The 2024 data reveals that the residential-properties’ share of the tax bill has grown to essentially one-half — 49.19% to be exact. The total tax levied on all Wells County properties this year is about $32,612,000, a growth of almost 73% in just six years. Homeowners are now footing almost exactly one-third (33.09%) of the bill.
Just one year ago, the share of the property tax pie that residential-property-categories were funding was about 43%. The increase in that percent to nearly one-half results in a 32% increase in the actual dollars collected from residential properties (from about $12.1 million to just over $16 million) while non-residential tax dollars increased only 3.9% (from about $16 million to about $16.5 million).

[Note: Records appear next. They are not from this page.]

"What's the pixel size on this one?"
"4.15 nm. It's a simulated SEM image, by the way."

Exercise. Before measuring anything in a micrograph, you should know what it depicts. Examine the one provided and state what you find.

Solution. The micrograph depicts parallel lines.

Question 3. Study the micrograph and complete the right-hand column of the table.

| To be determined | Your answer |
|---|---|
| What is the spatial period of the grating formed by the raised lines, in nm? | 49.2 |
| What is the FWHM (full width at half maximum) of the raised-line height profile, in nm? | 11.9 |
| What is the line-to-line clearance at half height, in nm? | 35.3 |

The result: property tax bills increasing for most homeowners in the double-digits. Additionally, due to changes in how residential rental properties were assessed last year, property tax bills for those properties doubled — or nearly doubled — more often than not.
The numbers and statistics can be overwhelming. Digging into the hows and whys is time consuming and often confusing. There are numerous factors and issues that come into play, many which raise additional questions.
The two key factors that go into the property tax formula are assessed values and taxing unit budgets. These result in a tax rate that is then applied to each property.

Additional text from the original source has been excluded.